The Sukhoi Su-26 in Svetlana Kapanina livery — Russia's unlimited-aerobatic monoplane flown by the most-decorated woman in aerobatic history — captured as a sport-scale RC model.
The Sukhoi Su-26 is the work of the Sukhoi Design Bureau, the famed Soviet OKB whose military-aerobatic lineage produced some of the most demanding fighter aircraft of the Cold War. The Su-26 was developed in the early 1980s as a single-seat unlimited-aerobatic monoplane, designed to give Soviet competition pilots a domestic alternative to the Yakovlev aerobatic line. The prototype first flew in 1984, and the type went on to dominate world unlimited-aerobatic competition through the late 1980s and 1990s.

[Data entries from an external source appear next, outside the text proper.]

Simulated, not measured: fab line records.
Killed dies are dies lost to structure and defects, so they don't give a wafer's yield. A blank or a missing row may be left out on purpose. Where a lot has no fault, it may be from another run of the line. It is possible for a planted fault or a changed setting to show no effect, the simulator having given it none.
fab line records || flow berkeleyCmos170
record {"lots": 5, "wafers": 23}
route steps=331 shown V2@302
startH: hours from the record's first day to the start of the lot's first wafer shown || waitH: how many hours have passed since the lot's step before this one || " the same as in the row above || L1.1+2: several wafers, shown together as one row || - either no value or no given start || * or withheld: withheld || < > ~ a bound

This RC model is finished in the livery of Svetlana Kapanina, a Russian aerobatic pilot widely regarded as one of the greatest competitive aerobatic pilots in history. Kapanina has won the women's overall World Aerobatic Championship more than any other pilot in the history of the discipline — multiple consecutive championships through the 1990s and 2000s — and the Su-26 has been one of the airframes most associated with her career. The combination of Russian airframe and Russian pilot has been an iconic visual presence on the unlimited-aerobatic competition circuit for a generation.
The Su-26's unmistakable silhouette — short-coupled mid-wing layout, distinctive cowling shape inherited from the Sukhoi fighter lineage, and the broad fuselage characteristic of Russian aerobatic design — appears in foam, balsa, and giant-scale Su-26 RC kits at modern competition fly-ins. Kapanina-livery scale models are popular among RC pilots who follow the unlimited-aerobatic competition scene.
A demanding aerobatic mount with the distinctive Russian design philosophy. The Su-26 has a heavier feel than the smaller Western aerobatic monoplanes — more inertia, generous control authority, and the kind of stable-but-aggressive handling Kapanina's career was built on. Use it for the unlimited-aerobatic vocabulary: vertical lines, knife-edge passes, slow rolls, and hovering on the prop. Pairs well with grass strips and aerobatic-box landscapes. A natural sibling of the Yak 54 32 Percent (3D Planes pack) — different Sukhoi design philosophy, same Russian competition heritage.